Baseline Handling

There are several ways to handle baseline correction when working with the package. The easiest method is to use the build-in local baseline correction which assumes a linear baseline between the start and end point of the integration window. It is envoked by using the keyword argument subtract_baseline (deprecated in v0.2) or local_baseline. The difference of these methods is discussed below.

Otherwise, one can subtract a baseline from the data in a preprocessing step. This can be done either before or after generating an UncertainCurve. If a baseline is subtracted from the UncertainCurve, it is possible to account for uncertainty in the baseline correction, e.g. by subtracting baselines generated using a Gaussian process.

Build-in

Local linear baseline subtraction can be achieved by passing local_baseline=true to the mc_integrate function. To visualize the integrated area, the same keyword argument can be passed to the plot() function when plotting Monte-Carlo draws.
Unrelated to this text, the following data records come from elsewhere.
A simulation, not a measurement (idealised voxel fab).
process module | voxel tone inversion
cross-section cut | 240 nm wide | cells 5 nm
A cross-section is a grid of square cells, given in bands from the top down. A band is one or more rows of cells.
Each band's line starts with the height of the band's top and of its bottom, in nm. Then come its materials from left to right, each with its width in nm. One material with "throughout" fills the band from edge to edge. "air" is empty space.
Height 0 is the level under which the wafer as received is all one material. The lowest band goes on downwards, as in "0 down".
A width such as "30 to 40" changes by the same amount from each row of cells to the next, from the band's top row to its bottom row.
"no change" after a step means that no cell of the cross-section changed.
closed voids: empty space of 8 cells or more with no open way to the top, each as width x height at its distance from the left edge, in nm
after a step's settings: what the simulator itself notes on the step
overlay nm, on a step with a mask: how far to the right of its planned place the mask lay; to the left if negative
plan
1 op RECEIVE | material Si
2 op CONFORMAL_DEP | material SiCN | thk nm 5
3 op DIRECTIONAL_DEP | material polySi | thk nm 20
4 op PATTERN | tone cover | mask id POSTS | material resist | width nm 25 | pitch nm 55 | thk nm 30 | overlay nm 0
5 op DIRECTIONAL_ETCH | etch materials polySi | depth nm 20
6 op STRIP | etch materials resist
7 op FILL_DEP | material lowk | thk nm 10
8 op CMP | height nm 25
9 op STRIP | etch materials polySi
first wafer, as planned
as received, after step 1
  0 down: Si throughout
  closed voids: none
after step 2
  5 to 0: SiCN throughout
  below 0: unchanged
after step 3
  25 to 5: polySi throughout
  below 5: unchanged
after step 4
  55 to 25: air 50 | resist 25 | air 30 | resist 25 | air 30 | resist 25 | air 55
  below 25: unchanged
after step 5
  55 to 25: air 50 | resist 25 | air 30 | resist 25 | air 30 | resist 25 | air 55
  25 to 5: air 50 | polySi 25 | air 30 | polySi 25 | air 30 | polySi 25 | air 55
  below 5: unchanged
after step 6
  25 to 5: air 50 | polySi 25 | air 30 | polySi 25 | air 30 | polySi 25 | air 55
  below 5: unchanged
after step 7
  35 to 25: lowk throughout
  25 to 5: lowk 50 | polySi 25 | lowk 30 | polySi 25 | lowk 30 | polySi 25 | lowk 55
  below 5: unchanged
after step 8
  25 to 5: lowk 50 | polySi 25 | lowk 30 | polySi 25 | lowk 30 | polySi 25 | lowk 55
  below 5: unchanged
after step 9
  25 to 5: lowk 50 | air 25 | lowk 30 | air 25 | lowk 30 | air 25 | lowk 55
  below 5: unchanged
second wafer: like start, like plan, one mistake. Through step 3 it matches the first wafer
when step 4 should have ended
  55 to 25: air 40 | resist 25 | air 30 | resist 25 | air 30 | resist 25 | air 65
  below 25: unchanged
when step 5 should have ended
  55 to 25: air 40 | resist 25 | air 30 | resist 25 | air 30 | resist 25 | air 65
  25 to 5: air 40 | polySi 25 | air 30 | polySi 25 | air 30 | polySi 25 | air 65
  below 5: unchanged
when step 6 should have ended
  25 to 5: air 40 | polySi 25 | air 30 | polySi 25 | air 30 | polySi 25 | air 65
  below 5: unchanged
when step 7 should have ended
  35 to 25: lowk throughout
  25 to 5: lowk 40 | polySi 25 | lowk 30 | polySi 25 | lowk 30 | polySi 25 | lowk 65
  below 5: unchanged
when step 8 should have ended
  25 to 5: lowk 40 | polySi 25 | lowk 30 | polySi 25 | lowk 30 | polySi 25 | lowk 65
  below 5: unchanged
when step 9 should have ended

The keyword argument subtract_baseline=true is also supported, but its use is deprecated. The difference of local_baseline and subtract_baseline can be visualized when animating draws of curves and integration bound samples (using Plots.@animate):

build-in baseline handling animation

As the figure above shows, the baseline varies considerably more when subtract_baseline is used, compared to local_baseline. The former uses the exact start and end points of the integration window in a particular draw while the latter uses the start and end point distributions to determine a weighted average for y-values at integration bounds of a particular draw. Especially at high noise levels, rather extreme local baseline estimates can follow from using subtract_baseline and the overall uncertainty may be overestimated. It is thus recommended to use the local_baseline method.

Preprocessing

Simple baseline subtraction

The data can simply be preprocessed before a Curve object is created. For example, one can mask the signals that shall be integrated (using a filter or calls to the crop and stitch functions) and fit a polynomial or smoothing spline to be subtracted:

using Polynomials, SmoothingSplines

polyfit, splinefit = let
    no_signals = stitch(crop(crv, 0, 12), crop(crv, 32, 300)) # remove signals
    x = no_signals.x
    y = no_signals.y
    pfit = Polynomials.fit(x, y, 5)
    sfit = SmoothingSplines.fit(SmoothingSpline, x, y, 2000.0)
    pfit, sfit
end

crv_baseline_corrected = crv - predict(splinefit, crv.x)

plot(crv; label="data", alpha=0.3, color=:black, legend=:outertopright, size=(800, 400))
plot!(polyfit, 0, 100; label="polynomial baseline fit")
plot!(crv.x, predict(splinefit, crv.x); label="spline baseline fit")
plot!(crv_baseline_corrected; label="data - spline baseline")

Uncertain baseline

It may be desirable to account for uncertainty in the subtracted baseline. One way to achieve this is to fit a Gaussian process to the dataset while excluding signals. For example, consider a dataset with a relatively broad band:

plot(crv, label=nothing)

A Gaussian process can be used to approximate the baseline, while allowing for higher uncertainty in the regions where the course of the baseline is masked by signals:

using GaussianProcesses, MonteCarloMeasurements

gp = let
    # cut out signals
    no_signals = stitch(crop(crv, 0, 25), crop(crv, 55, 110), crop(crv, 200, 300))
    # fit Gaussian process
    GP(no_signals.x, no_signals.y, MeanZero(), SE(4.0, 0.1))
end

# draw random baselines ...
fs = rand(gp, crv.x, 250)

# ... and plot
plot(crv.x, fs; alpha=0.05, color=:red, dashed=:dashed, legend=nothing)
plot!(crv)

The "amplitude" of the baseline's uncertainty in the range of the signals can be tweaked by the hyperparameters of the Gaussian process, in particular the autocorrelation length scale of the covariance function (in the example SE(), the "squared exponential" function, i.e. Gaussian covariance function, with a length scale of 4.0 units).

The baseline samples can be subtracted from an UncertainCurve (here ucrv) as follows:

# make sure the number of samples matches, here 100 000 samples
ubaseline = rand(gp, crv.x, 100_000) |> transpose |> collect |> Particles
ucrv_baseline_corrected = UncertainCurve(ucrv.x, ucrv.y - ubaseline)

The resulting UncertainCurve now includes not only uncertainty due to noise but also due to the baseline correction.